How mathematical modelling seduced Wall Street (NS)
October 21, 2011 19 Comments
New Scientist, 22 Oct. 2011.
See also page 10 A better way to price the future takes hold.
In the print version this is ‘Unruly humans vs the lust for order’, and it ends by criticising ‘models in the physical sciences’. Whitehead, co-author of Principia Mathematica, has shown in forensic detail, in his Process and Reality, the limitations of conventional models. Keynes had also covered much the same ground in his Treatise on Probability. More recently, Good joined the dots while Prigogine developed a mathematical model showing the severe limitations of the conventional approach. Yet the online version seems to criticise ‘mathematical modelling’.

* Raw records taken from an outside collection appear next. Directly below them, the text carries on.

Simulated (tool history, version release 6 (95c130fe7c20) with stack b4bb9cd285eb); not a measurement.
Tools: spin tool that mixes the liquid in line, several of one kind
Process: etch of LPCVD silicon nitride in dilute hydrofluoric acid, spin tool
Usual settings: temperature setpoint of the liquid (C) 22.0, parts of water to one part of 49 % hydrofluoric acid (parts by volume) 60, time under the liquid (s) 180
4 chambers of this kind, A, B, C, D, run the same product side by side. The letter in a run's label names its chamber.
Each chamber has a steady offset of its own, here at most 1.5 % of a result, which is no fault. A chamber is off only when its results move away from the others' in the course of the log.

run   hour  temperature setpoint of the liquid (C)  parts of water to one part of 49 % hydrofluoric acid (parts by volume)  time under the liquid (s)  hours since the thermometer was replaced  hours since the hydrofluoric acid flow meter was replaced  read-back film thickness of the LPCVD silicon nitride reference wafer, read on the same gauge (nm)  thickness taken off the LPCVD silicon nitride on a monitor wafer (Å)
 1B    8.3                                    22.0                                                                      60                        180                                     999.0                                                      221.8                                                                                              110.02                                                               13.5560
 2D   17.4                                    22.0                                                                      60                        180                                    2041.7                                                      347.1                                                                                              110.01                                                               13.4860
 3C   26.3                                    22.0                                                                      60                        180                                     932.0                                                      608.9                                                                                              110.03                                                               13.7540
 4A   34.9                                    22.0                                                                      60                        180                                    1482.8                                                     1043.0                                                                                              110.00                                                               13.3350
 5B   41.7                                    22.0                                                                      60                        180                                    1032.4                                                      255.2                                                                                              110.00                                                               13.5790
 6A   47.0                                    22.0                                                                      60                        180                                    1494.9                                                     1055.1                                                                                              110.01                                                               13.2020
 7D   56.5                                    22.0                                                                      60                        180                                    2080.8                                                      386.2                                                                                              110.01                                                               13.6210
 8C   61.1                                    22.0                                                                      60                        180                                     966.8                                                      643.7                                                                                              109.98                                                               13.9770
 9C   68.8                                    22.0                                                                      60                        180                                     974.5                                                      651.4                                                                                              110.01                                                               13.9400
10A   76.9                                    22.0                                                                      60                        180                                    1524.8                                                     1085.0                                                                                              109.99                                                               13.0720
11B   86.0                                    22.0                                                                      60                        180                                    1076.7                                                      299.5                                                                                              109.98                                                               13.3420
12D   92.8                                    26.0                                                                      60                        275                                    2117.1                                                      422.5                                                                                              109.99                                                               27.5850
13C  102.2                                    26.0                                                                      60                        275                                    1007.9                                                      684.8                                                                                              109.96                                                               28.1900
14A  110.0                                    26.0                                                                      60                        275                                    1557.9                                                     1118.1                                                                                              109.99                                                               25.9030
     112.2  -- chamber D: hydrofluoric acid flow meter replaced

I think the actual problem of Wall Street is its pragmatism. In the short-run we earn bonuses, in the long-run we are retired. So it is pragmatic to make money while the opportunity is there. The problem is in ‘valuing the future’ (pg 10). In markets where we can always move on, we don’t. Why should we, unless we have a stake in it? But Whitehead and Keynes also note a kind of ‘lust for order’, or at least an assumption that whatever order there happens to be will endure. But whether it was short-termism or a misguided attitude to order, mathematical modelling appear innocent.
How to understand the limits of financial models is for a more financially aware audience, but raises new issues.
“… there has been a frantic attempt to prevent loss, to restore the status quo ante at all cost”
The status quo ante was very risky: we should not be seeking to return to it. (Keynes showed why.)
“Quants were the theorists”
Oh dear. If the quants had been mathematicians they would have realised that economics was an empirical subject, and appreciated the uncertainties that Keynes highlighted.
“… traders were the experimentalists, and we collaborated to develop and explore our models.”
Oh dear. In an empirical subject, how can one separate ‘theory’ and ‘experiment’ like this? And what can one deduce from traders’ experiments?
“If you are someone who cannot distinguish between God’s creations and man’s idols, you may mistake models for deep laws. Many economists are such people.”
So blame such economists, not mathematicians (or physicists).
“We have seen corporations treated with the kindness owed to individuals, in the hope, perhaps, that their well-being would trickle down to individuals, and individuals treated with the kindness owed to objects.”
Perceptive. Derman’s prescription includes:
“Avoid axiomatization. Axioms and theorems are suitable for mathematics, but finance is concerned with the real world. Every financial axiom is pretty much wrong; the most-relevant questions in creating a model are, how wrong and in what way? “
If one doesn’t axiomatize one cannot do mathematics. One is left to apply formulae and methods with no real understanding. Keynes’ attempts to axiomatize probability and economics was critical in revealing the flaws in conventional thinking. The mistake is to turn axioms into dogma.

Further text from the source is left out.